One of the men threw up out of revulsion, stated the report.

Other parts of the ritual saw the new SEK members bound with ropes so that they were unable to move.

But prosecutors in Aachen said that because the men were participating voluntarily in the hazing, they had no option but to drop their criminal investigation.

Now ten of the SEK officers are safe from legal consequences “because there was no evidence of prosecutable criminal offences”, Stegner's report found.

That's why the police unit's offences against morals and decency must be punished with internal disciplinary measures, Stegner told the state parliament's interior affairs committee on Thursday.

The unit, one of three in the cathedral city, has been taken off duty while police commanders in Cologne investigate what measures can be taken against the hazers – including possible reassignment away from the elite unit.

“People who infringe against the basic principles of the Cologne police must count on far-reaching disciplinary consequences,” police chief Wolfgang Albers said on Tuesday.

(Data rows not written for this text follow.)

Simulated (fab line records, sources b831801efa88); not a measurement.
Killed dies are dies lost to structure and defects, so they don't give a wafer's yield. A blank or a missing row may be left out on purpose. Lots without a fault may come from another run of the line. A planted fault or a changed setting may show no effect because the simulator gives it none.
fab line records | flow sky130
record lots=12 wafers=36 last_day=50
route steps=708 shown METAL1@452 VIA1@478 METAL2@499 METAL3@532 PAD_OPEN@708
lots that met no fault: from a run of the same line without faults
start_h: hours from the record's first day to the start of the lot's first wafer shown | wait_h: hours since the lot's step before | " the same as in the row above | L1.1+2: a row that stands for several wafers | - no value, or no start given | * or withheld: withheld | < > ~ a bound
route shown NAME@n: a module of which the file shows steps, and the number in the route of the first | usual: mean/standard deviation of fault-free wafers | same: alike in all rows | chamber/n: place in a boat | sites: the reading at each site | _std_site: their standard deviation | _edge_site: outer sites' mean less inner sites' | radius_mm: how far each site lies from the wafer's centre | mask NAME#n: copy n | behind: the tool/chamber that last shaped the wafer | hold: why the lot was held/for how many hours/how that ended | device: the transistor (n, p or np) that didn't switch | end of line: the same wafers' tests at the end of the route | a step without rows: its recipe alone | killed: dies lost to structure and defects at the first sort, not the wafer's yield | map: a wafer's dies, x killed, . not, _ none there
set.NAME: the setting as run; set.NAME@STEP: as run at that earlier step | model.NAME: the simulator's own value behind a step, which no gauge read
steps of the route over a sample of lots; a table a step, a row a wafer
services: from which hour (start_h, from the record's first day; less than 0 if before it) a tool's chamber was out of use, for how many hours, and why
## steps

Elite are most likely to haze

Elite police units, “because they are exposed to danger like no other,” are the most likely to engage in hazing, police researcher Rafael Behr said on Wednesday.

The rituals serve to reinforce the “symbolic submission of one man to the others,” Behr said.

The point is not necessarily to humiliate recruits, he added, but to serve to integrate new members into the team and bind them together in advance of dangerous missions.